Where does the Table format fits

Apache Iceberg is a layer on top of File format like parquet or ORC and the compute will make use of this table format on top of the file formats which is stored in the storage.

Introduction

Apache Iceberg is an open table format for huge analytic datasets. Iceberg adds tables to compute engines including Spark, Trino, PrestoDB, Flink and Hive using a high-performance table format that works just like a SQL table.

Background

Apache Iceberg was invented by Netflix and later open sourced to Apache Foundation.

Goals of Iceberg

Iceberg has tried to answer a lot of pain points we have in the current generation of data.

  1. Support to in place file formats. How can we get the best-est of performance out of the data which I already have and without changing the pipeline or the file format.
  2. Schema evolution. As the time changes, the schema will change. How can we be able to support the schema evolution over time without braking the downstream applications.
  3. Atomic operations in BIGDATA. It’s a big ask in the big data world as to achieve the ACID compliance.
  4. To get rid of directory and file listing. Every query requires a file listing and discarding based on the footer(parquet).
  5. Altering partitioning column over the time and should support previous and new partitioning columns.
  6. Isolation between read and write.
  7. Implicit partitioning and I expect the engine to take care of my partitioning columns.
  8. Versioning and time travel.
Photo by Sebastian Herrmann on Unsplash

ICEBERG Answers

1. Support to in place file formats

As we have already discussed Iceberg is not a file format but it’s a table format.

2. Schema evolutions

Iceberg does supports ADD, DROP, RENAME, UPDATE or REORDER of a column.

3. Atomic Operations

All the writes will always work at isolation without impacting the current read or the current schema in the metadata.

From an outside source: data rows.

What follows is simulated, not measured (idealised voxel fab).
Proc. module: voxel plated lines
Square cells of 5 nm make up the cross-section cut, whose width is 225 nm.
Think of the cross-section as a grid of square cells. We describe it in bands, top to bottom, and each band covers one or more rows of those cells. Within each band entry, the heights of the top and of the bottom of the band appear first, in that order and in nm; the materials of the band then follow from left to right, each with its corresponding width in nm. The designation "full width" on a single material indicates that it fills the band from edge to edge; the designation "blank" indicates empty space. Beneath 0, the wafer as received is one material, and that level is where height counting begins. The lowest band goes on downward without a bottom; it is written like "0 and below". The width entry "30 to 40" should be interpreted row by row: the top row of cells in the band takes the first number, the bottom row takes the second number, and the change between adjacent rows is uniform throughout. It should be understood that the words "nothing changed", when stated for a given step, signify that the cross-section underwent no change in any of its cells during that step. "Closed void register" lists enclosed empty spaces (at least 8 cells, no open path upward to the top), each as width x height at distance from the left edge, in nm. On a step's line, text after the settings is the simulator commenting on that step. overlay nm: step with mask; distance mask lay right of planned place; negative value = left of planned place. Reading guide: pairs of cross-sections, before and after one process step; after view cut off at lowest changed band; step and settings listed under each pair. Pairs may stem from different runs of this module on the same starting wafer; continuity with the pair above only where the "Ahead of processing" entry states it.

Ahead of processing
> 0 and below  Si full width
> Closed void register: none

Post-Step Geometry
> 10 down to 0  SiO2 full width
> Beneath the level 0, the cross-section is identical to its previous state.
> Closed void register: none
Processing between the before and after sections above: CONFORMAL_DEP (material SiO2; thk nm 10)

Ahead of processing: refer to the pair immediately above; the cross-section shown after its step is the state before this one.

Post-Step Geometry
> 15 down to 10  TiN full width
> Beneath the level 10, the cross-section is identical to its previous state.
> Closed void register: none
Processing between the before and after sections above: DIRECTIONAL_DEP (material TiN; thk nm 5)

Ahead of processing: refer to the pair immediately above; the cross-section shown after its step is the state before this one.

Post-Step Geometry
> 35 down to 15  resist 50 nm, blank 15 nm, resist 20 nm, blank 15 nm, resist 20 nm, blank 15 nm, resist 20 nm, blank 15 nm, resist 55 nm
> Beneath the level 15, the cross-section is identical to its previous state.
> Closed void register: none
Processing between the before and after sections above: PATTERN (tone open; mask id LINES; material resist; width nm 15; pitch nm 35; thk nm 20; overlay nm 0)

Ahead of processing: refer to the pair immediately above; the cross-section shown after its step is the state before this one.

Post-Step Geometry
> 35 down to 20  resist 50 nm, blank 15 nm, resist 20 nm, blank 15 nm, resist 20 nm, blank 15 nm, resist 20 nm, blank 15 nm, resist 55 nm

4. To get rid of directory and file listing

The traditional file format requires you to read the list of directories in case of partitioning and list all the files within the partition and based on the footer exclude the files which are not in the filter clause.

5. Altering the partitioning columns

The architecture we have defines years back will not be able to support all my future use cases.

6. Isolation between read and write

Iceberg maintains the snapshots of the files which changed as time progresses. This will support the READ and WRITE to occur parallel but in isolation.

7. Implicit partitioning

Defining the partitioning shouldn't be mandatory. As m requirement will change with the time. Having to know the partitioning at the run time will improve your query performance exponentially.

8. Time travel

As e have already discussed the Iceberg supports the versioning. This makes the time travel possible if you are required to go back to a previous version as per your requirement.

Metadata Architecture

Demo Time

Let’s create a dummy table and write as iceberg and list the folder path.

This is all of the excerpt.